By Noble Sprayberry
Broadband speeds lag in much of the nation, particularly in rural areas. Highland members, however, now enjoy fast fiber connections right to their homes or businesses.
And speed makes a difference. The Federal Communications Commission says that many broadband plans around the nation fail to keep pace with online services rich in data, graphics and video.
Meanwhile, Highland just upgraded all Internet packages — at no additional charge. Plans now have download speeds of 12.5 Mbps, 25 Mbps and 50 Mbps.
The speed bumps come at a time when half of all rural Americans lack access to at least a 25 Mbps service.
Highland’s conversion to fiber was a milestone not only for the cooperative, but also for the region. And the move to fiber will allow creation of faster plans if future Internet-based services demand greater performance.
A commitment to tomorrow
Five years ago, Highland started the $66 million project, using the American Recovery and Reinvestment Act to secure about 75 percent of the money through a grant and the remaining 25 percent as a loan.
The project offered unique challenges for a cooperative committed to providing the same level of service to every member, which totals about 16,000 homes and 1,800 businesses.
Highland employed about 275 contractors, and also relied on its own staff, to build the network.
Crews laid more than 2,000 miles of new fiber optic cable. And they installed 15,000 boxes required to connect a home or business to the network.
The rural equation
Few telecommunications companies make the decision to build modern fiber networks in sparsely populated areas like Scott, Morgan and McCreary counties.
For every new mile of fiber, Highland spent an average of $20,000, says Jared Carson, Highland’s chief operations officer. “Our geography makes construction hard and expensive, because we’re going through some rugged terrain,” he says.

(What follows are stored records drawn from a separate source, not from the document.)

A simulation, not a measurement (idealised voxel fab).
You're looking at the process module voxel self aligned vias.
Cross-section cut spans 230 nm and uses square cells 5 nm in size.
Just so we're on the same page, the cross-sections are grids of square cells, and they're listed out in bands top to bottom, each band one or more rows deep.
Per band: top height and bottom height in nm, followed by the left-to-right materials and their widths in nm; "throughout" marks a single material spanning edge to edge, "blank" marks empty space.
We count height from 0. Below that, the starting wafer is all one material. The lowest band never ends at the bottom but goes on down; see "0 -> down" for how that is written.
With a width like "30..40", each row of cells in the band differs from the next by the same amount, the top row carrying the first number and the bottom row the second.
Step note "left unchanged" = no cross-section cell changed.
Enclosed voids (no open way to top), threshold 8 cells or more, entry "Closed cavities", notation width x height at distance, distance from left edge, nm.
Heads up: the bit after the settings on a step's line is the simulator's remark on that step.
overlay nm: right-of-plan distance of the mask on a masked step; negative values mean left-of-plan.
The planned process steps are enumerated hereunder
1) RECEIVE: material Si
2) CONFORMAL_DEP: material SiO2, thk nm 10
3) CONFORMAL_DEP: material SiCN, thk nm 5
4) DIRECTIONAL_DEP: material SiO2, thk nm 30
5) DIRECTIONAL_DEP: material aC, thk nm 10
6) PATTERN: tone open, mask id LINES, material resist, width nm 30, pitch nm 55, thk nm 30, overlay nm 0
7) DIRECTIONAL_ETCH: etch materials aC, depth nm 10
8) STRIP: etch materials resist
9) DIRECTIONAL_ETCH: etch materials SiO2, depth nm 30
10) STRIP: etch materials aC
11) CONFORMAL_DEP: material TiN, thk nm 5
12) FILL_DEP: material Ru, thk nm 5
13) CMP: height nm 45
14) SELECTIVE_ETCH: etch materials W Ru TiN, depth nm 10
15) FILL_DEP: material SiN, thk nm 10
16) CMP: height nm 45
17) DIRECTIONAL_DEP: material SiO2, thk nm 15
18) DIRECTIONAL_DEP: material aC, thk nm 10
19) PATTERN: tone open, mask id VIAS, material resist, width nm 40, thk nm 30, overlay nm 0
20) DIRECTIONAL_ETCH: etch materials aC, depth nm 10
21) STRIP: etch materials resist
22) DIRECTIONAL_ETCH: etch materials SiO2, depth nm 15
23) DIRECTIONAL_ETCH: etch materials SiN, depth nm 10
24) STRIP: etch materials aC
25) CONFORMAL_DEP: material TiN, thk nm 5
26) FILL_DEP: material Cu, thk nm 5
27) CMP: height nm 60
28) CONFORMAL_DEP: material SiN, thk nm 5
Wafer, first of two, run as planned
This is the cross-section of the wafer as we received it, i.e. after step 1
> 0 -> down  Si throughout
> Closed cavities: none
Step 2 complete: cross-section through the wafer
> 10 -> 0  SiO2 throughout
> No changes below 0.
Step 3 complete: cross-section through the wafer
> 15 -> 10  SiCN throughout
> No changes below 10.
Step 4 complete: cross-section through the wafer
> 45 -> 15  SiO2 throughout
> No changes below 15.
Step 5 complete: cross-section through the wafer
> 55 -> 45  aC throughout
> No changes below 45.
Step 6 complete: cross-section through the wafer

Also, the distance between houses and businesses creates a challenge. The 2010 U.S. Census identified the number of housing units — everything from a standalone house to an apartment — in each county. Morgan County, Tennessee, and McCreary County, Kentucky, have about 17 homes per square mile. In Tennessee, Scott County’s housing is slightly denser at just more than 18 homes per square mile.
Comparatively, Cumberland County, Tennessee, which includes the small city of Crossville, has about 41 homes per square mile. And Knox County, home to the University of Tennessee, has about 371 homes per square mile.
Each of those homes represents a potential customer on the network. This is why profit-driven corporate telecommunications providers are eager to serve cities like Knoxville, but not rural areas. “If you’re only covering 17 customers, as opposed to 370, per mile, it’s difficult to get a return on your investment,” Carson says.
However, the grant and loan program funding Highland’s rollout made extending the rural fiber network possible, he says.
“Our customers and their families enjoy a rural lifestyle,” Carson says. “We’re proud to finish this fiber project so they don’t have to give up high-quality Internet service because of where they live.”